Not even President Trump’s most ardent admirers would claim that he is a “Great Communicator,” the title bestowed on the last resident of the White House who could plausibly be seen as governing, at least in some respects, as a conservative.  But Donald Trump might just be a great clarifier: His words and actions cause his opponents to reveal more of what they’re really thinking than they had in the past—perhaps more than is good for them.

Consider the ongoing debate over immigration.  President Trump’s immigration proposal, put into legislative form by Sen. Charles Grassley of Iowa, does appear to be what Trump said it was in the State of the Union Address: a genuine attempt at compromise.  Trump offered amnesty and a path to citizenship to those brought here illegally as minors.  This included both those who registered under President Obama’s constitutionally dubious DACA amnesty and those who didn’t.  The White House’s estimate of the number of those eligible for citizenship under this proposal was 1.8 million.  In order to ensure that this amnesty would not boost further illegal immigration the way past amnesties have, Trump asked for a substantial increase in funding for border security, including his promised Wall on the southern border, the elimination of the “diversity lottery” that awards visas without regard to a recipient’s ability to contribute to the American economy, a variety of enhanced immigration-enforcement measures, and a restriction on chain migration.  Under Trump’s proposal, future immigrants could sponsor only spouses and minor children, though those restrictions would not go into effect until the current backlog of more distant relatives seeking admission to America—some four million people—is cleared.

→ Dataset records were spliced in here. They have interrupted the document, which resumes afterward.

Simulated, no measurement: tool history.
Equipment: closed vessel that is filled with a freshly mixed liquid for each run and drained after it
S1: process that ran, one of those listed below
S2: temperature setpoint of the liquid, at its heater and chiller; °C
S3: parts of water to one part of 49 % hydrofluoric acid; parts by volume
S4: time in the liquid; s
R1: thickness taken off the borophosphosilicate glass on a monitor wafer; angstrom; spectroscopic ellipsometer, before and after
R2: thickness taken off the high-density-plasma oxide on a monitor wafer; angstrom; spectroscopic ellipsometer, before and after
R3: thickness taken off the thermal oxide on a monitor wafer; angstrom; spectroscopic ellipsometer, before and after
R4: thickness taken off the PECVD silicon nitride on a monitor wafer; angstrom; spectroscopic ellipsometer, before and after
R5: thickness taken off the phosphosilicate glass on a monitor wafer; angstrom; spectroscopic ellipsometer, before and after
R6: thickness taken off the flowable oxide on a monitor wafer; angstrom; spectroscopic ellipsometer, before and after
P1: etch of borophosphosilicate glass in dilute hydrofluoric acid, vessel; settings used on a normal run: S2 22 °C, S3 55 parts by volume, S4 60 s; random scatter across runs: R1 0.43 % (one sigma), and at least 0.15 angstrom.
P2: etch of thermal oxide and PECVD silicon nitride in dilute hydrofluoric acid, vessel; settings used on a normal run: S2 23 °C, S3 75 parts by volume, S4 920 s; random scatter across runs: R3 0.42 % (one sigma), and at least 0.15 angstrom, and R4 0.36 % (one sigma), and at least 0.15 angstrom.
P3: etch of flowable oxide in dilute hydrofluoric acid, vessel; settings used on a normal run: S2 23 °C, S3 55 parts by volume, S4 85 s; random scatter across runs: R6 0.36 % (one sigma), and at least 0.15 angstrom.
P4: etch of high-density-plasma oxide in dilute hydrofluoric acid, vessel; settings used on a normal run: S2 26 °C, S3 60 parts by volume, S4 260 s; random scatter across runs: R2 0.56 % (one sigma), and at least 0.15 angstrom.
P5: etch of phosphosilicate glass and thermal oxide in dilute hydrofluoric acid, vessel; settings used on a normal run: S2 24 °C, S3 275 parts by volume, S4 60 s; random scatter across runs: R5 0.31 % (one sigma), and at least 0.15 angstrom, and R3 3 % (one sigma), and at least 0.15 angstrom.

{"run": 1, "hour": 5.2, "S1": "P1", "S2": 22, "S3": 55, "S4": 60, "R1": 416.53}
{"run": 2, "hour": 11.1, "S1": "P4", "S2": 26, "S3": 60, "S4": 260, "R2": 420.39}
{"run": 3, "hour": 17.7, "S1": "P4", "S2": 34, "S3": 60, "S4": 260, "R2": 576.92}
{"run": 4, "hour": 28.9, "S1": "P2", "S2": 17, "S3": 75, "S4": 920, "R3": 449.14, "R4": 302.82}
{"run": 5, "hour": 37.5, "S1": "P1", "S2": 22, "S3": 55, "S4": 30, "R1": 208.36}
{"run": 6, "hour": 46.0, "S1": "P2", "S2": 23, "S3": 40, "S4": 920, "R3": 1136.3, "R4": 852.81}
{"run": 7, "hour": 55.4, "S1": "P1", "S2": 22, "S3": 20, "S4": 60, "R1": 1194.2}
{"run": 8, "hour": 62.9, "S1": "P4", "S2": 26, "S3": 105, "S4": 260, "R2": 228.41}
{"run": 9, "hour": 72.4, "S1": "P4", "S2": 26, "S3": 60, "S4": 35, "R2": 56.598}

The Democrats had no interest in Trump’s compromise.  Only three Senate Democrats voted for Grassley’s bill.  The mainstream Democratic view was that Trump’s deal was somehow “racist,” and Nancy Pelosi denounced it as a manifestation of “white supremacy.”  To highlight her opposition to “white supremacy,” Pelosi even burbled about how proud she was when her young grandson said he wished he were Hispanic.  The Democrats’ allies in the media sounded the same theme.  The Washington Post ran a story entitled “Trump immigration plan could keep whites in U.S. majority for up to five more years.”  The Post’s columnist Dana Milbank charged that Trump’s plan was “nothing other than an attempt by Republicans to slow the inexorable march toward that point at midcentury when the United States becomes a majority-minority nation.”  According to Milbank, Trump’s plan “could extend the white hegemony that brought Trump to power and sustains Republicans.”  Not to be outdone, the New York Times ran an opinion piece by Steve Phillips entitled “Trump Wants to Make America White Again.”  In his piece, Phillips opines that “The White House is assertively working to make America white again” by pursuing policies that “will all have the undeniable effect of slowing the rapid racial diversification of the United States population.”

It is hard to see how an immigration plan that would grant citizenship to 1.8 million illegal immigrants and delay any change in policy regarding family members of immigrants until a backlog of four million is cleared can be characterized as a manifestation of “white supremacy,” when vanishingly few of those 5.8 million are white.  In absolute numbers, the United States has never had more immigrants than she does now, and the percentage of people residing in the United States who were born abroad is rapidly approaching the zenith reached at the height of the Ellis Island immigration wave.  Trump’s proposal represents an effort finally to curtail illegal immigration and to impose modest limits on legal immigration after a prolonged period of mass immigration triggered by the Immigration and Nationality Act of 1965.

Edward Kennedy squarely denied that the Immigration and Nationality Act of 1965 would alter America’s ethnic balance.  What the reaction of Pelosi and Friends shows is that they hope the radical demographic change brought about by that Act will give them the keys to lasting political power.  As Steve Sailer noted, Steve Phillips even wrote a book all about that hope, called Brown Is the New White: How the Demographic Revolution Has Created a New American Majority.  Their reaction also shows how little they think of the America that existed before 1965 and those who are descended from that America or acknowledge their debt to that America.  Indeed, the left’s new consensus on immigration seems to be that everyone in the world has the right to come to America, and that anyone who makes it here, even illegally, has the right to stay.  Regardless of what type of immigration bill Trump may end up signing, we can be grateful to him for allowing us to see what his opponents really think.